When I think about WiFi, it is always associated with the words “free” and “public.” This is thanks to many restaurants, coffee shops, and retailers who have been offering internet access free for years. Many large shopping malls also offer the free connection. As mentioned earlier, I have also experienced this public service at airports and some train stations. The precedent for free WiFi has been set by these businesses and organizations.

Given the atrocious airport where I was having this experience (can you tell I really dislike that airport?), I attributed it to a small pocket of WiFi dictatorship. Of course, I had to test this theory and try for WiFi once we landed in Paris. There was WiFi, but not free. Despite this, the city itself had signs in many areas claiming free, public WiFi. Unfortunately we were unable to connect to any of the hotspots with an iPhone. Even though we prepared it for international use, I wonder if there was still something about the American phone that was preventing the connection. At least the Parisian government valued public WiFi even if their airport did not.

The paid WiFi at the airports was still bothering me. I thought back to my time in New York. Free WiFi has been added to many of the public parks in that city. I also recently read about an initiative to install free hotspots at the city’s payphones. In addition, I now had evidence from Europe, that WiFi is an urban, public service. Even the $70-a-night hotels along i95 have free WiFi in the guest rooms.

I guess time will tell whether WiFi stays a public right, or moves in the direction of paid service.

Is WiFi a natural right? Is it a public service or a product? I would like to hear from readers about your opinions and experiences in different locations? Where have you found free WiFi? Where has it cost you money?

NBC Fails to Innovate for this Year’s Olympic Games

By iwillbehomesoon via Flickr (CC license)

The 2012 Summer Olympic Games in London presented a challenging situation for the NBC television network. Although internet news and social networking were prevalent during the 2008 Games in Beijing, they were not as widespread and nowhere near as mobile as in 2012. Smart phones and tablets have people not only connected in every place they go, but even in between everywhere they go. Just to give you an idea of the influence of one network, Twitter, in 2008, 100 million tweets were sent per quarter. In 2010 there were 50 million tweets per day. So far, 2012 numbers show 340 million tweets per day (The Daily Telegraph and Twitter Engineering Team via Wikipedia). The current situation facing NBC and US Olympic fans is that all of our daily news sources are reporting results of events as they happen live. This news is also spreading across social networks. NBC has decided to restrict access and delaying coverage of the most popular events for primetime television.

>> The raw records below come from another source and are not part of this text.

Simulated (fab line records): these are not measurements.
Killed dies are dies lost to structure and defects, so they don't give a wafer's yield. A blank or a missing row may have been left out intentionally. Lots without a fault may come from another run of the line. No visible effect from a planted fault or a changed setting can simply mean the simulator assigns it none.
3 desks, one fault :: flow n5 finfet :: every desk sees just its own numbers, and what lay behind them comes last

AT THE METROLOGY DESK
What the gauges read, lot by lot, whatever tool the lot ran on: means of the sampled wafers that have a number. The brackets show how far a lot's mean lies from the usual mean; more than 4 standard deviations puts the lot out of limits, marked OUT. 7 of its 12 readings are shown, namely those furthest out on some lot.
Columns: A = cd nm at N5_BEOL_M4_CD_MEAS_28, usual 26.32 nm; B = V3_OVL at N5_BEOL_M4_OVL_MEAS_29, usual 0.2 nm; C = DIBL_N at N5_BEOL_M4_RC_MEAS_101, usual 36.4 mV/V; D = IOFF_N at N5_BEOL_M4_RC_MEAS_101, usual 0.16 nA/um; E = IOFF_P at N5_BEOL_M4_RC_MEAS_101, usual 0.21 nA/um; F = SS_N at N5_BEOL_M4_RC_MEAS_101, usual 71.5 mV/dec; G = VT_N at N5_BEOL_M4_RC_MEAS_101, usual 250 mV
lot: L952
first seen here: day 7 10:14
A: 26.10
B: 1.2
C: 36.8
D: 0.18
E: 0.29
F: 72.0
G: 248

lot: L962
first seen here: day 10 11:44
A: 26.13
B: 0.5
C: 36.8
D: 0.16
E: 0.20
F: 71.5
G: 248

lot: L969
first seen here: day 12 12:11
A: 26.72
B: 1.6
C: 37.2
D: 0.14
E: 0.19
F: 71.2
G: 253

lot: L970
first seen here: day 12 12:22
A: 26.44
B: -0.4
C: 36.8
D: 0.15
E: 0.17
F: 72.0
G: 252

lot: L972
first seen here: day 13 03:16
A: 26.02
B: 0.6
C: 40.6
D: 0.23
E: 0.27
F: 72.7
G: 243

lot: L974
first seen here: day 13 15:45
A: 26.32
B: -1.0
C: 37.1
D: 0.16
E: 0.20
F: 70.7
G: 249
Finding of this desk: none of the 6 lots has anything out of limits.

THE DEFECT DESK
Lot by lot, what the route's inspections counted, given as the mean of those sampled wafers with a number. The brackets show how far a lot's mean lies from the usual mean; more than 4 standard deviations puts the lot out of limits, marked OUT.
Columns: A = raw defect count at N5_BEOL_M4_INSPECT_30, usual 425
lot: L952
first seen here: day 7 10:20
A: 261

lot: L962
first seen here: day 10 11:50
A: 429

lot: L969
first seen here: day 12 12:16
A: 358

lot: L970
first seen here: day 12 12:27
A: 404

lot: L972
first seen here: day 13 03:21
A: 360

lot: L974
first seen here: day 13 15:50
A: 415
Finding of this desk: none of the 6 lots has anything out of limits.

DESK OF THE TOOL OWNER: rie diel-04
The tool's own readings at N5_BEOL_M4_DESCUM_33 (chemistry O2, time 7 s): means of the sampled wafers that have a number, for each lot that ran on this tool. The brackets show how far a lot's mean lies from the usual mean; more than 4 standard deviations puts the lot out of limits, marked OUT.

My girlfriend is most looking forward to watching the swimming and gymnastics events, and we planned on watching the first men’s swimming final last night, on NBC. Unfortunately, she accidentally learned of the results of the race from a push notification from the CNN iPhone app in the late morning. She was not happy, but she wouldn’t tell me the results, as to not ruin the surprise for anyone else. Then, a few hours later as I absentmindedly checked into Twitter on my phone, there was a headline from The Daily Beast, Phelps Dethroned. At this point, I thought, I might as well read the details. Although swimming is not my favorite to watch, I was frustrated by the experience, because I imagined this happening on the days I plan to watch track and field.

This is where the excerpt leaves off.